Metadata intended for catalog and system administration
- Administrative metadata provides essential information for managing datasets, including details about their origin, acquisition date, and access rights (e.g., licensing and permissions). It defines the terms of use, specifying who can access the data, for what purposes, and under what conditions. Additionally, administrative metadata includes operational details necessary for IT staff to manage the dataset effectively, such as file formats, storage requirements, and system dependencies. This metadata type ensures that datasets are managed securely, efficiently, and in compliance with access policies.
Structured metadata
Structured metadata refers to metadata that is organized in a predefined and consistent format, often using standardized structures or schemas to ensure uniformity and interoperability.
Structured metadata helps maximizing the utility of data assets, as its predictable format enables advanced functionalities that are otherwise difficult to achieve:
- Supporting the development of advanced search and discovery tools, allowing users to more efficiently locate and explore relevant datasets based on various parameters. It allows the development of advanced search tools and enables the optimization of search results ranking algorithms (e.g., by boosting the importance of selected components of the metadata).
- Facilitating seamless interaction through application programmming interfaces (APIs), enabling integration with external applications and workflows.
- Improving the effectiveness of quality assurance processes by standardizing how data descriptions are evaluated for completeness, consistency, and accuracy.
- Enhancing interoperability across systems. Structured metadata enables automated harvesting and extraction of information across different platforms, fostering connections and relationships between assets stored in various systems. This interconnected approach improves data accessibility, consistency, and integration.
- Supporting long-term data preservation, as its clear organization aids in maintaining accessibility and usability over time.

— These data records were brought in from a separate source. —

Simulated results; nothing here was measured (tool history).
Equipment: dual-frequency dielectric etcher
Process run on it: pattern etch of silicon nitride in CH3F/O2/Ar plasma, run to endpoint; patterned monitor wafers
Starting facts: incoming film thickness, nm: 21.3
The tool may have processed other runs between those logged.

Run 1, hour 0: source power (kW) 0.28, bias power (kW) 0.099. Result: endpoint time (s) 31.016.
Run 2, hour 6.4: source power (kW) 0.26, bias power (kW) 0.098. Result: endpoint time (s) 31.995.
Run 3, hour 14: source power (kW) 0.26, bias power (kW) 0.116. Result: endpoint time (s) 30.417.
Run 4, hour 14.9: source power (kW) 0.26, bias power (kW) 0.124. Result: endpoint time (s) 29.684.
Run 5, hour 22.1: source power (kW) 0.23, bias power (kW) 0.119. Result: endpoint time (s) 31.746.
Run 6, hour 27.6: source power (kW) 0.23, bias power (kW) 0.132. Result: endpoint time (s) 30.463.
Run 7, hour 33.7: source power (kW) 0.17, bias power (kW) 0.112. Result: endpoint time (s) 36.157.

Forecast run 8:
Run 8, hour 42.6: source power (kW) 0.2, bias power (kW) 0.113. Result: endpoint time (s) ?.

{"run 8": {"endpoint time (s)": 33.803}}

Structured metadata contains metadata elements, each representing a specific piece of information about a dataset (metadata elements can for example be the dataset title or geographic coverage, producer, a variable name or variable label, etc.) Elements within all metadata standards are organized into groups and sub-groups. For instance, the DDI Codebook metadata standard, which is utilized for documenting microdata, comprises four primary sections: document description (doc_desc
; metadata about the metadata), study description (study_desc
; details regarding the study itself), file description (data_files
; information pertaining to each data file), and variable description (variables
; data at the level of each variable).
The study description section of the DDI Codebook includes sub-groups of elements that document the authorship of the study (authoring_entity
), the processes involved in implementing the study (study_development
), and other relevant aspects.
Each metadata element within a metadata standard or schema encompasses the following attributes:
- Key: This denotes the standardized name assigned to the element and must remain constant (the key cannot be edited or translated).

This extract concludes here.